Your best investment for this year


Published in the Leading Company, January 2013 by Dale Gillham

At this time of year I always get asked where to invest for the next 12 months for the best return. 

The problem I have is that while I am a share market expert, I don’t have a crystal ball!

Every day I analyse the share market to determine what I believe may be the best and most appropriate investments for the coming month and year. 

Share market traders do not control the market, and like you, we must always look at any investment in terms of probability. I make decisions about trading and investing in a very similar way as I make business decisions. 

Here’s how I examine the ratio of risk versus reward.

When undertaking a new venture or project in my business, I follow some simple steps, starting from conducting research to doing detailed plans and sensitivity analysis. 

It’s all designed to look into the risk and reward of the new venture to determine if the likely outcome is worth the time, effort and resources.

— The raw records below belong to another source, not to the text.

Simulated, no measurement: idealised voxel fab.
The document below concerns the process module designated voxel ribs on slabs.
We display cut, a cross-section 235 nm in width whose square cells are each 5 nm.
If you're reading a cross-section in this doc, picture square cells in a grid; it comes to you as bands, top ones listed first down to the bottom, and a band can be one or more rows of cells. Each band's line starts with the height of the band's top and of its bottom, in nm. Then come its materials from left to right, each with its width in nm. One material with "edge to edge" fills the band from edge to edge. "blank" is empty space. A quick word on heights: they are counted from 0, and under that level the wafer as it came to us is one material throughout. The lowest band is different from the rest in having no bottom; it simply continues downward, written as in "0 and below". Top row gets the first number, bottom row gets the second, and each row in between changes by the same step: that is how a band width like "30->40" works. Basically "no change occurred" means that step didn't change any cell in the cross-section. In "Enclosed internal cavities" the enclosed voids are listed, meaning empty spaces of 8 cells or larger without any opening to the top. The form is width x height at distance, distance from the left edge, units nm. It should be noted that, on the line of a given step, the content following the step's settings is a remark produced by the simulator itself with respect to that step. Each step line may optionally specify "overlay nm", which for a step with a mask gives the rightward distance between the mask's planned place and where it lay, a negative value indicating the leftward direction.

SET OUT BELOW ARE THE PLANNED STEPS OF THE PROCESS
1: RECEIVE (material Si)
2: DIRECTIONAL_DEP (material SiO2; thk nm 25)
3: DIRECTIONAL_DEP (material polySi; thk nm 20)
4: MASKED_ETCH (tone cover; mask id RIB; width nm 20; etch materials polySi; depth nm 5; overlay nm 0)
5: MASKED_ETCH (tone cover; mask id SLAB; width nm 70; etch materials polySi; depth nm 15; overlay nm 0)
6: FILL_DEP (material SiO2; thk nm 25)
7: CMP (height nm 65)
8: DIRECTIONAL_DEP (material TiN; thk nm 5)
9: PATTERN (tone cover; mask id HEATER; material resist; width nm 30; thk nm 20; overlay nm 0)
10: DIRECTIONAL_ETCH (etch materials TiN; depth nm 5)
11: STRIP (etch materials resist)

So how do I go about determining the best investment for the share market?

Contrary to what most people do, my first step is to always study the big picture in a form of top-down analysis: whether the overall market is more likely to rise or fall in the coming year. 

Then I break my research down into the sectors of the market that I believe will perform best. 

Lastly, I look at the individual shares within each sector to determine the companies to invest in.

The research I do is mainly technically based and doesn’t get too detailed. 

I look at what the share or share market has done in the past, and what are the current opportunities and threats. 

Then I consider the best strategy for both an entry and an exit.

In essence, I treat my investing and trading in the same way as I treat my business, and I suggest you do the same. 

Let’s face it, every businessperson I know has gone into business to make money and every investor and trader I know has the same idea. 

The challenge for most is that, to their detriment, they do not treat investing and trading in the same mindset as they would apply to their business.

So, my thoughts for the Australian market in 2013? 

In short, I think the first half will be more “bullish” [rising] and the second half more “bearish” [falling]. 

Last month I recorded an online seminar (link is password-protected) with our senior analyst, Janine Cox, in which we shared our thoughts on the Australian market and other world markets. 

Further, you might like to revisit my Leading Company article “The best time to buy” as this will help you to better understand our market.

Following steady rises since November, the All Ordinaries Index has now moved well beyond 4700 points; I set my short-term target zone between 4800 and 4900 points. 

This was partly achieved on the back of news that the US fiscal cliff had been averted, at least for the time being, following the US Congress decision to raise taxes on the rich and put off the automatic budget cuts for two months.

Right now the market is unfolding as expected and this supports my analysis, which indicates that it is likely to continue to rise beyond the April 2011 high of 5069.50 points. 

Given this, the Australian share market presents a good opportunity for investors to make some short-to-medium term gains through to around March and possibly longer. 

That said, our market is due for a four-year top this year, so I expect that sometime in the second half of 2013, the market will start making its way down again.

Some of the sectors I see as having value right now are financials, consumer staples and industrials. 

Some of the more interesting shares in the S&P/ASX100 are banks like ANZ and NAB, WES, ASX, BXB and SEK.

Keep in mind that interest rates may fall further this year and so investors will start to move from cash into shares with good dividend yields.